John Rae Speaks Out On Access to Culture, Museums and Art Galleries

The conference entitled "Connection, Collections, Communities—Making Museums and Galleries in Canada Inclusive and Accessible", which was held at the National Art Gallery in Ottawa from October 1st until October 4th, 2009 was the first national conference of its kind in Canada and it appears to me a number of other countries are far ahead of Canada when it comes to museum and art gallery access. It was timely and, hopefully, it will stimulate leaders in that field in Canada to make their facilities, collections and programs accessible to persons with various disabilities.

Some may ask why is museum access important when there are so many other important issues to be addressed. People with disabilities have the right to access all facets of life. Museums and art galleries are a window on the past. They also provide educational programs that are aimed at students and all members of the community. We ought to be able to take part in all those programs, just like our fellow citizens.

John Rae examines replica

John Rae examines a replica at the Larco Museum in Lima, Peru

I am a history lover so museums are repositories of the past from various civilizations around the world. For a blind person like me, the key is being able to touch some of those items in a collection. It is useful to have people who are good at describing artifacts and some people are excellent at doing that. It is another thing to have raised line drawings of an item or a painting. It is another thing to have replicas. These are all beneficial but there is no substitute for being able to run my fingers over the real thing to get a sense of what it was made of, what the sculpture is really like.

I think vision gives you one way of appreciating an object—a way that I can't do. But even if I could, the more of your senses that you use, you are going to get different reactions and different ways of appreciating the same item. I think it useful to be able to use all of your senses even if you can see. And so, that is why tactile access is so important to me.

An argument against tactile access is, of course, that the oils from your fingers can damage these irreplaceable artifacts. As a history lover, I am as concerned about conservation as are conservators, but, by using light gloves I think that can be prevented.

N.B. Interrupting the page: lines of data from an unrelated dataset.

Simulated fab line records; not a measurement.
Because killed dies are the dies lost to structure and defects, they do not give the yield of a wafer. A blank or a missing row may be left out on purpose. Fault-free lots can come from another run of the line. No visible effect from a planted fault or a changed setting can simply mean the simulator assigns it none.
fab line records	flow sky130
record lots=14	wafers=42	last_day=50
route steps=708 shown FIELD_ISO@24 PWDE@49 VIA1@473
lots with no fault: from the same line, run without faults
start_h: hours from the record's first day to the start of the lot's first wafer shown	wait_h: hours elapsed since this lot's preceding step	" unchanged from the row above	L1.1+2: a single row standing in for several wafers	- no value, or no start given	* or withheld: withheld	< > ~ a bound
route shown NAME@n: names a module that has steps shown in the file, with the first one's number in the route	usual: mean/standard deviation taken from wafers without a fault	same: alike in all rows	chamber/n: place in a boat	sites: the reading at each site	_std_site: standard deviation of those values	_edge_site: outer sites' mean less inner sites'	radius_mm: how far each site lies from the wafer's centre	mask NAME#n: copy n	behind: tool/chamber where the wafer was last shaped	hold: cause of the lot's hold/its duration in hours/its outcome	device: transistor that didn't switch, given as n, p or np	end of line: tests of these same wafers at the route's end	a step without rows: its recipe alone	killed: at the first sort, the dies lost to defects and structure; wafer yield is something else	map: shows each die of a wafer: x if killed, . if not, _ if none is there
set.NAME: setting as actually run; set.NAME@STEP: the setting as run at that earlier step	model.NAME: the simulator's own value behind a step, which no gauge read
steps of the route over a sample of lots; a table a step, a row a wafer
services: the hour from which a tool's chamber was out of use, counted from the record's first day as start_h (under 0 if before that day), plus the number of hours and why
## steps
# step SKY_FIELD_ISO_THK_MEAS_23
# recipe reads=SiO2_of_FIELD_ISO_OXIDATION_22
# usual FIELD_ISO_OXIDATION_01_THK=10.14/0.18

There are various museums that are providing improved access for people with disabilities. The Ny Carlsberg Glyptotek museum in Copenhagen is my favorite. It is a private museum with a collection of statuary from ancient times—all the way back to 5 or 6,000 BCE. I was able to touch pretty much all of it. Some museums have given me special tours. On the flag ship of Admiral Nelson in England, they took away the barriers so I could walk around the quarter deck and that was great. In Peru, where I just was recently, the Larco Museum in Lima,which is a private museum of pre-Incan items, set up tables for us and we got to touch about 20 items—cast replicas from their museum, and then they gave us a piece to take home, which was really lovely.

John Rae

John Rae takes a break at the Connections, Collections, Communities conference

There are all kinds of things that museums, art galleries and heritage properties can do to make their facilities, programs and lectures accessible to more of us. This can include: building a ramp, or providing larger print on display cases, or having public programs where lecturers describe more of what is on the slide than what they normally do, or providing information in plain language so more people can benefit from what is being described. Like with other things, it is a question of will. It costs a little bit, probably not a great deal.

Of course, at the end of the day if these facilities are going to make these efforts and do a better job of providing access, part of it involves communicating those changes to our community so that we will be encouraged to go and participate. After all, at present so many of us assume that an art gallery or a museum is not going to be terribly accessible so why should we bother going. There are properties that are doing things and this needs to be communicated to our community.